However, one NOT for profit outfit, Humanitarian Air Logistics, has so far been unable to obtain access to Moffett even though the group is clearly a charity. Strangely, Documents show that when the group asked NASA to use the field, NASA insisted the group obtain permission from the nearby city of Mountain View even though it did not impose a similar requirement on H211.
The City of Mountain View declined to get involved.
According to a 2007 memo by the chief of NASA’s Ames Research Center at Moffett, Pete Worden, “Not everyone can nor should use this airfield. NASA has specific criteria to determine who can partner with us and whether they may use their aircraft at Moffett. All requests by a private entity undergo a rigorous review process and every request must demonstrate a relationship to NASA missions.”

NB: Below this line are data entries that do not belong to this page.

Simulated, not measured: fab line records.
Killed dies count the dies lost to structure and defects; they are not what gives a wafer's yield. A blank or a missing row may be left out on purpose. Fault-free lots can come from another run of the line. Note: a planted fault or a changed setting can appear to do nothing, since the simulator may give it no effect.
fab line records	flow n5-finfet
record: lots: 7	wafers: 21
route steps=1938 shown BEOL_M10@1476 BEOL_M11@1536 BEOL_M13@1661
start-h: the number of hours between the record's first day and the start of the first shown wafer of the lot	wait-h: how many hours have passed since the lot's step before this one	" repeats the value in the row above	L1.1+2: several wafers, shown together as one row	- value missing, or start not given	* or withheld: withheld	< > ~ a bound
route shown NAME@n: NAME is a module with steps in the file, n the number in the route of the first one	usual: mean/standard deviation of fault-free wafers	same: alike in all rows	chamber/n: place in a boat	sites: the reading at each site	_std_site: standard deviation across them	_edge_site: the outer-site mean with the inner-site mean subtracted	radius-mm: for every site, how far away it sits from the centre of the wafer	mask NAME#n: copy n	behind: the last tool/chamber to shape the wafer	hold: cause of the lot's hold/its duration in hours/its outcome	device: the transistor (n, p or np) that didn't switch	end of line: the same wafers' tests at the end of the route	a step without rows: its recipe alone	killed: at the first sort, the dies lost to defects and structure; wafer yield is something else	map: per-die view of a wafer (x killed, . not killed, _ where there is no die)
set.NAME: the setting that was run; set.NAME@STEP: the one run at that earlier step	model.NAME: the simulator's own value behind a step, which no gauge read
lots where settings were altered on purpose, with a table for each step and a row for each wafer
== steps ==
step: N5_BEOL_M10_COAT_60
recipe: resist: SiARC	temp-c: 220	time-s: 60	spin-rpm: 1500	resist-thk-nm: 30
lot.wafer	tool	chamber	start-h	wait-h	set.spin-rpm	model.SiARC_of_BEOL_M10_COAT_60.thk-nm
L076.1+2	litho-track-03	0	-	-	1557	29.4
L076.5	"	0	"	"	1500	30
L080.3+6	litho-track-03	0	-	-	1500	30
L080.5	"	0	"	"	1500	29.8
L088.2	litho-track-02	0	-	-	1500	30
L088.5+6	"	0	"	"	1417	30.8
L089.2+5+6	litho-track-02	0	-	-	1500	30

One person with knowledge of the matter said a complaint regarding alleged favoritism toward Google has been filed against Ames with NASA’s Inspector General based on the different treatment received by H211 And other applicants.
NASA apparently charges the Google executives a better rate for supplies of jet fuel than is available from private suppliers.
While the Defense Department charges H211 market rates for fuel, it does not collect any state or local excise taxes on the sales, according to the fuel contract between H211 and NASA.
That means H211 pays less than full freight–unless H211 voluntarily turns over these tax payments to the state of California.